Agitation for union or confederation of the colonies within British North America grew in the first half of the nineteenth century. After the rebellions of 1837-8, the colonies of Lower and Upper Canada were united in one government, the Province of Canada, with the Act of Union (1840), in a failed attempt to assimilate the French Canadians. Support for an even greater confederation was strengthened by events such as the Battle of Ridgeway, an invasion into Ontario by some 1500 U.S.-based Irish Fenian nationalists, an attack repulsed largely by local militia.

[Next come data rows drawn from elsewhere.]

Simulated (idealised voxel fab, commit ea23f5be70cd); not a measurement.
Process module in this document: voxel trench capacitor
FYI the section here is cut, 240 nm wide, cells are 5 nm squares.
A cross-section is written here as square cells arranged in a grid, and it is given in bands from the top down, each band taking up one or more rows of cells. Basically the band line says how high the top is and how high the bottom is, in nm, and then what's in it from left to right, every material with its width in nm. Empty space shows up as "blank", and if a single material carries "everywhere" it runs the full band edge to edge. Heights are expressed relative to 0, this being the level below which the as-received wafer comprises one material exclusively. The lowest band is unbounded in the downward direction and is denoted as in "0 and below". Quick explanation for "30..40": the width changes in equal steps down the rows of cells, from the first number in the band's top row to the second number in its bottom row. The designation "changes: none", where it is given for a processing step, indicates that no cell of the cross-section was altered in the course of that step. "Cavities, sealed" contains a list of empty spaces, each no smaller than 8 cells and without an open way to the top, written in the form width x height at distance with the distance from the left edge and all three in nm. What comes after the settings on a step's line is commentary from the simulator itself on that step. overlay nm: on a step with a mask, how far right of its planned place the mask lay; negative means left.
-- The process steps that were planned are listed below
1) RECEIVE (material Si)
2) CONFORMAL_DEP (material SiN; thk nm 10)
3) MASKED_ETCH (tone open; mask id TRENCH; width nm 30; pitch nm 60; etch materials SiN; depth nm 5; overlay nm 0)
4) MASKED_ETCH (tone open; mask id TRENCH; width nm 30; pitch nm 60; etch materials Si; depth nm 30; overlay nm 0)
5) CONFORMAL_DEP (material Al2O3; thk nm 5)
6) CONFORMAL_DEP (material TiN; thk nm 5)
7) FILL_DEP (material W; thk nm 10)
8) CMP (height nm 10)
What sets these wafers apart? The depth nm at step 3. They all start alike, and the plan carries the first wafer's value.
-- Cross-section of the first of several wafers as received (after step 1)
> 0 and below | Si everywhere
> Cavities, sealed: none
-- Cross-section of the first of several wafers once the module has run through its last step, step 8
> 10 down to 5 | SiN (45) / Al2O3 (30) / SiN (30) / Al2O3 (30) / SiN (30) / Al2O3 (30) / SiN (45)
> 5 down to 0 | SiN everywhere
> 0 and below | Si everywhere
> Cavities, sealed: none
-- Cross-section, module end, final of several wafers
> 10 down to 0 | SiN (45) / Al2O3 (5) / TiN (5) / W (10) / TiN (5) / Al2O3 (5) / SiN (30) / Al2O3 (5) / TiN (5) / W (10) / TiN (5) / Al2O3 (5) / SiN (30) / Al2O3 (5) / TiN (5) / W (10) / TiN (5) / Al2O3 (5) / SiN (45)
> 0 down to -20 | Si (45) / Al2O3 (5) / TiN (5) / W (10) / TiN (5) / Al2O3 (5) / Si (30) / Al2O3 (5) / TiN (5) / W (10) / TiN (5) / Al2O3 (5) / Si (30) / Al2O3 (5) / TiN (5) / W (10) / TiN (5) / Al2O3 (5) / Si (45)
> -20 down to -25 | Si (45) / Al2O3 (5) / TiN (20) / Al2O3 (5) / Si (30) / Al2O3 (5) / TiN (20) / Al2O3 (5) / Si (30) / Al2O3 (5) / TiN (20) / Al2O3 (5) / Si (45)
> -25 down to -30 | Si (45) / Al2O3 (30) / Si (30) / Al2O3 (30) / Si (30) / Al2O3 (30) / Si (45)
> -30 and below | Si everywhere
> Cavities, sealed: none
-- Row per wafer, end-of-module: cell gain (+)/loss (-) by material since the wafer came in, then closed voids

The Act of Union passed in July 1840 and proclaimed February 10, 1841, abolished the legislatures of Lower Canada and Upper Canada and established a new political entity the Province of Canada to replace them. This act effecting the political union of the Canadas was similar in nature and in goals to the other Acts of Union enacted by the British Parliament.
The British North America Acts 1867–1975 are a series of Acts of the British Parliament dealing with the government of Canada. The first and most important Act of the series was passed in 1867, and created the self-governing Dominion of Canada. Canada and the other British dominions achieved full legislative sovereignty with the passage of the Statute of Westminster 1931, but prior to the Canada Act 1982 the British North America Acts were excluded from the operation of the Statute of Westminster and could only be amended by the British Parliament.
British North American politicians held the Charlottetown Conference and Quebec Conference, 1864 to work out the details of a federal union. On July 1, 1867, with the passing of the British North America Act by the Parliament of the United Kingdom, three colonies of British North America (the Province of Canada, New Brunswick, and Nova Scotia) became a federation styled the Dominion of Canada. It consisted of four provinces, Ontario, Quebec, New Brunswick, and Nova Scotia.
In 1982 Canada patriated its constitution and entrenched within it the Canadian Charter of Rights and Freedoms, through the Constitution Act, 1982. By the Canada Act 1982, the British Parliament, acting at the request and with the consent of Canada, enacted the Constitution Act 1982, which established a procedure for the amendment of the Canadian constitution by the Canadian Parliament. The British North America Acts 1867–1975 are generally named Constitution Acts in Canada, and together with the Constitution Act 1982 are now collectively known as the Constitution Acts 1867–1982, though they remain named as they originally were in the United Kingdom. These and other Acts form the Constitution of Canada.
The Statute of Westminster 1931 was the enactment of the United Kingdom Parliament (December 11, 1931) which established the legislative equal status of the self-governing dominions of the British Empire and United Kingdom. (There exist also the unrelated Statutes of Westminster of 1275, 1285 and 1290 (known as First, Second and Third), passed by the parliaments of King Edward I.) The Statute is sometimes referred to, especially in the former dominions, as the Treaty of Westminster, although it was not in the form of a treaty. Today the Statute of Westminster is relevant for outlining the powers which Commonwealth Realms hold over any changes to the structure of their Monarchy.
The Statute applied to the dominions of Canada, New Zealand, Newfoundland, the Irish Free State, the Commonwealth of Australia, the Union of South Africa and except in relation to revision of the acts of parliament upon which the constitutions of Canada, Australia and New Zealand were founded. The Statute was expressed not to apply to Australia, New Zealand or Newfoundland unless and until adopted by those Dominions' Parliaments.
The Canada Act 1982 is an Act of Parliament passed by the British Parliament that severed virtually all remaining constitutional and legislative ties between the United Kingdom and Canada. It contains the text of the Constitution Act, 1982 of Canada in Schedule B.